The Reporter's head note is: "An action does not lie against individuals for acts erroneously done by them in a corporate capacity from which detriment has happened to the plaintiff. At least, not without proof of malice."

The case of Drewe v. Coulton is given at length in a note to Harman v. Tappenden and others 1 East 563, and fully sustains what is said of it by Mr. Justice Lawrence.

The election was for member to serve in Parliament for the borough of Saltash. The defendant was Mayor and returning officer. The question presented to him was "whether the owners of burgage tenements in the borough, had a right of voting, or whether that right was confined to the freemen of the corporation." The defendant had rejected the vote offered by the plaintiff, he claiming the right as a burgage tenant.

The action was for that refusal, charging the defendant with "contriving and wrongfully intending to deprive the plaintiff &c., obstructed and hindered him from giving his vote."

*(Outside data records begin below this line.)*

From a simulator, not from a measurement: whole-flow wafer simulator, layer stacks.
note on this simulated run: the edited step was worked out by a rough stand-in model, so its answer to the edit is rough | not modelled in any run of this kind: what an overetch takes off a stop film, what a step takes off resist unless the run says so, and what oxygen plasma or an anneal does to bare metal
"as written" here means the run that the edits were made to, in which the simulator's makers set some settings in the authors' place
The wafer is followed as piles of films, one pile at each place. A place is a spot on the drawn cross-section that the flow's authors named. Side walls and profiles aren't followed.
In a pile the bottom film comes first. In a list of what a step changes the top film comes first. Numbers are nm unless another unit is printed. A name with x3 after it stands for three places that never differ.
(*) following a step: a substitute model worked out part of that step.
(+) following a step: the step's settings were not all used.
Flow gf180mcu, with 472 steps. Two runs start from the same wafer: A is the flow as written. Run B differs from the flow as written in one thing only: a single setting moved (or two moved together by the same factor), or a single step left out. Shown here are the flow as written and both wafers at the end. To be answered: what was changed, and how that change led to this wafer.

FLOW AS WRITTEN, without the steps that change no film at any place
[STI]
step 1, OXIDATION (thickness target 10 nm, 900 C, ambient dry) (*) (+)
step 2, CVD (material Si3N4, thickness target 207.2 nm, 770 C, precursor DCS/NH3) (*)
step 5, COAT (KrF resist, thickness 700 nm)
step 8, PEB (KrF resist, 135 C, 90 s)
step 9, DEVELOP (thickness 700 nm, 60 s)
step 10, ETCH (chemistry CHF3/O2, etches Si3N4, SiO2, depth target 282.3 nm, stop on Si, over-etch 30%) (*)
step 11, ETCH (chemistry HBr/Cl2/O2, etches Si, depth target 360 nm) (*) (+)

Wilson, J., among other things, says:

"This is in the nature of it, an action for misbehavior by a public officer in his duty. Now I think, that it cannot be called a misbehavior, unless maliciously and wilfully done, and that the action will not lie for a mistake in law. The case of the bridge master is in point [Bul N.P. 64.]. It is there said, that an action on the case lies against a ministerial officer for wilful misbehavior, as denying a poll for one who is a candidate for an elective office, such as bridge master &c." "In all the cases put, the misbehavior must be wilful and by wilful I understand contrary to a man's own conviction. Therefore I think from the opening of counsel, this is not a wilful refusal of the vote.... In very few instances is an officer answerable for what he does to the best of his judgment, in cases where he is compelled to act. But the action lies where the officer has an option whether he will act or not. Besides, I think, that if an action were to be brought upon every occasion of this kind by every person whose vote was refused, it would be such an inconvenience as the law would not endure. A returning officer in such a case would be in a most perilous situation. This gentleman was put in a situation where he was bound to act; and if he acted to the best of his judgment it would be a great hardship that he should be answerable for the consequences, even though he is mistaken in a point of law. It was a very material observation of Mr. Gibbs, that the words of the resolution of the House of Lords in Ashby v. White followed the words of the statute of William III. For if that statute were declaratory of the common law, as it purports to be ['Be it enacted and declared that all false returns wilfully made' &c.] and an action would not lie at common law for a false return, unless the return be proved to have been made maliciously, as well as falsely, it should seem, by a parity of reasoning, that a person whose vote is refused by a returning officer, cannot maintain an action against him, unless the refusal be proved to have been wilful and malicious. And if malice were necessary before the statute by the common law, and since by the statute which is declaratory thereof, to sustain an action for a false return which includes perhaps the votes of all, it seems equally necessary in an action like the present where the injury complained of is to one only.

"I do not mean to say, that in this kind of action, it is necessary to prove express malice. It is sufficient if malice may be implied from the conduct of the officer; as if he had decided contrary to a last resolution of the House of Commons. There I should leave it to the jury to imply malice. But taking all the circumstances of this case together, malice can in no shape be imputed to the defendant. The plaintiff may have a right to vote, but that depends upon an intricate question of law, with respect to burgage tenures; the right itself founded on ancient documents and usages, and not acted upon for many years....

"From these grounds, therefore, it cannot be inferred that the defendant has acted wilfully and maliciously in refusing the plaintiff's vote; and unless that be so he is not liable in this action.

... "But without determining whether the statute be declaratory of the common law, or not; if not, the case rests on that of Ashby v. White. Now all the debates and arguments in that case go upon the malice; and all those who have acted on that determination since have considered that the refusal must be wilful and malicious in order to support the action....

"And in my opinion, it cannot be said, that because an officer is mistaken in a point of law, this action will lie against him.... It has also been said, that this is not like a case where a burdensome office is thrown upon a man, without his consent, wherein he is compellable to act; for that here the defendant has chosen to become a member of a corporation by which he had put himself in a situation to become a returning officer, and therefore that he is bound to understand the whole law as far as it relates to his public situation, and is answerable for any determination he may make contrary to that law. But I much doubt whether that rule be generally true; and in the present instance I am clearly of opinion that the want of malice is a full defense."